Good to know regarding Victory Layne. Since you blasted them and didn't share who you use in their place,I'll ask,who DO you use? And since you're a service advisor,why do you put so much emphasis on "senior" service writers for writing up mundane things like fluid changes? I'm more concerned with the person doing the work,not who's writing up my scheduled maintenance.


----------



## 6speedTi (May 18, 2018)

Cruze Diesel calls for Dexos 2. Dexos 2 has different specifications to meet than Dexos 1. It is a specification that has to be met. Just don't confuse Dexos 1 Gen 2 oil with Dexos 2. There is plenty of information on Dexos 2 on the Internet. Just do some searches and get educated. I did. I found out that Dexos 2 is more expensive and currently it's limited in availability. You must use it or risk voiding your warranty. I'm currently looking to stock up on Mobile 1 ESP 5w/30 for my cruze. The other one is Amsoil European 5W/30 which is their only Dexos 2 oil. Using any oil that's Dexos 2 will not void your warranty. Shop around and see what's out there. Eventually all Dexos 1 Gen 2 oil will be Dexos 2. It only makes sense so you don't stock a million different oils on the shelf.


----------



## BDCCruze (Jul 12, 2017)

6speedTi said:


> Eventually all Dexos 1 Gen 2 oil will be Dexos 2. It only makes sense so you don't stock a million different oils on the shelf.

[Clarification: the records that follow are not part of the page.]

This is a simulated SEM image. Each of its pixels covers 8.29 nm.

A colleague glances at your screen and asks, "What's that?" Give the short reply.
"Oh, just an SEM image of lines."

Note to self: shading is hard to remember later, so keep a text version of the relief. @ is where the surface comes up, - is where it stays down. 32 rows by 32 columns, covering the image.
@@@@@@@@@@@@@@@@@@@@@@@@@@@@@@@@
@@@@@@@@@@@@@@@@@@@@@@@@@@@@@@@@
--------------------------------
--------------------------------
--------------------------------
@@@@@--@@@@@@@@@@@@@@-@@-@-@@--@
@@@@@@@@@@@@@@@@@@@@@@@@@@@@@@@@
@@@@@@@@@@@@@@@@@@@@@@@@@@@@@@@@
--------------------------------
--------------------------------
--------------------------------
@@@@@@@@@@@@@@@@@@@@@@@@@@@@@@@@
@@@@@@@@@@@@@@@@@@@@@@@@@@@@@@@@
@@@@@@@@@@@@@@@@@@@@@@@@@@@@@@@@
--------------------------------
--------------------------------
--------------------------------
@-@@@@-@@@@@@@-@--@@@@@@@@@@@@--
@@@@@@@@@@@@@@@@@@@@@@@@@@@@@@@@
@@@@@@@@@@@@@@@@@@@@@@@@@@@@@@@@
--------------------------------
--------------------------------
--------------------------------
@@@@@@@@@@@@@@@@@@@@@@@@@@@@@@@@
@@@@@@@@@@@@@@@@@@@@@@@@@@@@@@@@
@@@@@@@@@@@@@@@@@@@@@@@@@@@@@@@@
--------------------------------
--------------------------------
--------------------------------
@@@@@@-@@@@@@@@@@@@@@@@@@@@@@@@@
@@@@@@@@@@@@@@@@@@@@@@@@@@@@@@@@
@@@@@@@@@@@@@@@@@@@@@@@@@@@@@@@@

I was nodding along until I got here. This claim is completely unsubstantiated. There has been no evidence that shows oil manufacturers are going to make a move like this.

I don't even know what the ramifications are of moving to all low-saps oil, even for gasoline engines. Dexos 2 oil's are full synthetic and meet API SN certification, so it can be ran in Dexos 1 Gen1 cars, but I do not see that happening as an industry move.


----------



## 6speedTi (May 18, 2018)

BDCCruze said:


> I was nodding along until I got here. This claim is completely unsubstantiated. There has been no evidence that shows oil manufacturers are going to make a move like this.
> 
> I don't even know what the ramifications are of moving to all low-saps oil, even for gasoline engines. Dexos 2 oil's are full synthetic and meet API SN certification, so it can be ran in Dexos 1 Gen1 cars, but I do not see that happening as an industry move.


GM did the same thing over time with automatic transmission fluid Dexron. You won't find Dexron I or II on the shelf because it's superceded by the latest Dexron. I believe it's IIIE. So if GM follows this pattern I see happening at some point. You now have Dexos 1 Gen 2 which supreceded Dexos 1 first Generation. 
Funny thing is I purchased a 5qt. Jug of Pennzoil 5w-30
Dexos 2 cheaper than Mobil 1 extended drain Dexos 1 Gen 2 and Castrol Dexos 1 Gen 2. Backwards compatible. So I'll use both Pennzoil on my Cruze diesel and my Sonic.


----------



## BDCCruze (Jul 12, 2017)

6speedTi said:


> GM did the same thing over time with automatic transmission fluid Dexron. You won't find Dexron I or II on the shelf because it's superceded by the latest Dexron. I believe it's IIIE. So if GM follows this pattern I see happening at some point. You now have Dexos 1 Gen 2 which supreceded Dexos 1 first Generation.
> Funny thing is I purchased a 5qt. Jug of Pennzoil 5w-30
> Dexos 2 cheaper than Mobil 1 extended drain Dexos 1 Gen 2 and Castrol Dexos 1 Gen 2. Backwards compatible. So I'll use both Pennzoil on my Cruze diesel and my Sonic.


Yes, I can see GM getting rid of Dexos 1 Gen 1 and only having Dexos 1 Gen 2, which is similar to your analogy of the transmission fluid. However, that's not what you said. You said GM would get rid of Dexos 1 and only use Dexos 2.


6speedTi said:


> *Eventually all Dexos 1 Gen 2 oil will be Dexos 2.*


Dexos 1 Gen 2 and Dexos 2 are not the same thing.


----------



## pandrad61 (Jul 8, 2015)

karmatourer said:


> Good to know regarding Victory Layne. Since you blasted them and didn't share who you use in their place,I'll ask,who DO you use? And since you're a service advisor,why do you put so much emphasis on "senior" service writers for writing up mundane things like fluid changes? I'm more concerned with the person doing the work,not who's writing up my scheduled maintenance.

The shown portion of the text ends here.